Most commonly used representation of a distribution.

Let's plot distribution of weed prices for 2014

In [None]:
import pandas as pd
import seaborn as sns
sns.set(color_codes=True)
%matplotlib inline

In [None]:
#Import the data
weed_pd = pd.read_csv("../../images/prob/Weed_Price.csv", parse_dates=[-1])

In [None]:
weed_pd.head()

In [None]:
sns.distplot(weed_pd.HighQ, kde=False)

In [None]:
weed_pd["month"] = weed_pd["date"].apply(lambda x: x.month)
weed_pd["year"] = weed_pd["date"].apply(lambda x: x.year)

In [None]:
weed_jan2015_summarized = weed_pd.loc[(weed_pd.month==1) & (weed_pd.year==2015), ["State", "HighQ"]].groupby("State").mean().reset_index()

In [None]:
weed_jan2015_summarized

**Question If you'd randomly landed in USA, with equal chances of landing in any of the states, what is the probability that the price of weed is more than 340. (Bin the prices by $10)**

In [None]:
sns.distplot(weed_jan2015_summarized.HighQ, bins=range(0,500,10))

In [None]:
#Using `scipy` to use distribution

In [None]:
from scipy import stats
import scipy as sp
import numpy as np
import matplotlib as mpl
from matplotlib import pyplot as plt
%matplotlib inline

In [None]:
#Generate random numbers that are normally distributed
random_normal = sp.randn(100)
plt.scatter(range(100), random_normal)

In [None]:
print("mean:", random_normal.mean(), " variance:", random_normal.var())

In [None]:
#Create a normal distribution with mean 2.5 and standard deviation 1.7
n = stats.norm(loc=2.5, scale=1.7)

In [None]:
#Generate random number from that distribution
n.rvs()

In [None]:
#for the above normal distribution, what is the pdf at 0.3?
n.pdf(0.3)

In [None]:
#Binomial distribution with `p` = 0.4 and number of trials as 15

In [None]:
stats.binom.pmf(range(15), 10, 0.4)

### Standard Error

It is a measure of how far the estimate to be off, on average. More technically, it is the standard deviation of the sampling distribution of a statistic(mostly the mean). Please do not confuse it with *standard deviation*. Standard deviation is a measure of the variability of the observed quantity. Standard error, on the other hand, describes variability of the estimate. 

To illustrate this, let's do the following.

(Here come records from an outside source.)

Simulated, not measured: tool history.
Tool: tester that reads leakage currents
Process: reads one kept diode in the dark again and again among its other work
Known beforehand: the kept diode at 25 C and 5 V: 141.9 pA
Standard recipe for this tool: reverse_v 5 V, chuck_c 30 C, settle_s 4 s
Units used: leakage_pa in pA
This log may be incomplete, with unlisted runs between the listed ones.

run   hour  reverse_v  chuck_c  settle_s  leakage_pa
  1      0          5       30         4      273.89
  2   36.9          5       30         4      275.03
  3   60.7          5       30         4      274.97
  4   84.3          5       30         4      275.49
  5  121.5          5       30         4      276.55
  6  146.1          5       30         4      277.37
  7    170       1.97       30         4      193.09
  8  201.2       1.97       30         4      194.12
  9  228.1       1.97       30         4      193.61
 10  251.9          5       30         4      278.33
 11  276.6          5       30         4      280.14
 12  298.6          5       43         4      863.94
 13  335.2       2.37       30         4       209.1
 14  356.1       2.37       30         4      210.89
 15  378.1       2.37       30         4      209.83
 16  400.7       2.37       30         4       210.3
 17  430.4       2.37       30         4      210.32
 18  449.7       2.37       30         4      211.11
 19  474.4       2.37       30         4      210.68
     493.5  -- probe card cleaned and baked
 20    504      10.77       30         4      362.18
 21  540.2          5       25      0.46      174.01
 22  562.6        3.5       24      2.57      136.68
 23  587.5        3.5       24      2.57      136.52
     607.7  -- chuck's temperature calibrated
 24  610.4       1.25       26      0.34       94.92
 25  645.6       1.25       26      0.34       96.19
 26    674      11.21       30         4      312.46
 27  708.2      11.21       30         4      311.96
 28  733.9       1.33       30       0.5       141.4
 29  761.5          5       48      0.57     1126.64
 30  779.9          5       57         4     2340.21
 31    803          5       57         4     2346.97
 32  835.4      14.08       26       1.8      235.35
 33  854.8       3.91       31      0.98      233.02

Not everyone buying weed reports it on the site. Let's assume that the actual mean price for that month was 243.7. Compute standard deviation and standard error for the mean. 

In [None]:
#Weed prices of Calinfornia for the month of Jan 2015
weed_ca_jan2015 = weed_pd[(weed_pd.State=="California") & (weed_pd.month==1) & (weed_pd.year==2015)]
weed_ca_jan2015.head()

In [None]:
#Mean and standard deviation of the price of high quality weed in California
print("Sample Mean:", weed_ca_jan2015.HighQ.mean(), "\n", "Sample Standard Deviation:", weed_ca_jan2015.HighQ.std())


In [None]:
print(weed_ca_jan2015.HighQ.max(), weed_ca_jan2015.HighQ.min())

We'll follow the same procedures we did in the `resampling.ipynb`.  We will bootstrap samples from actual observed data 10,000 times and compute difference between sample mean and actual mean. Find root mean squared error to get standard error

In [None]:
def squared_error(bootstrap_sample, actual_mean):
    return np.square(bootstrap_sample.mean() - actual_mean)

def experiment_for_computing_standard_error(observed_prices, number_of_times, actual_mean):
    bootstrap_mean = np.empty([number_of_times, 1], dtype=np.int32)
    bootstrap_sample = np.random.choice(observed_prices, size=[observed_prices.size, number_of_times], replace=True)
    bootstrap_squared_error = np.apply_along_axis(squared_error, 1, bootstrap_sample, actual_mean)
    return np.sqrt(bootstrap_squared_error.mean())

In [None]:
#Standard error of the estimate for mean
experiment_for_computing_standard_error(np.array(weed_ca_jan2015.HighQ), 10, 243.7)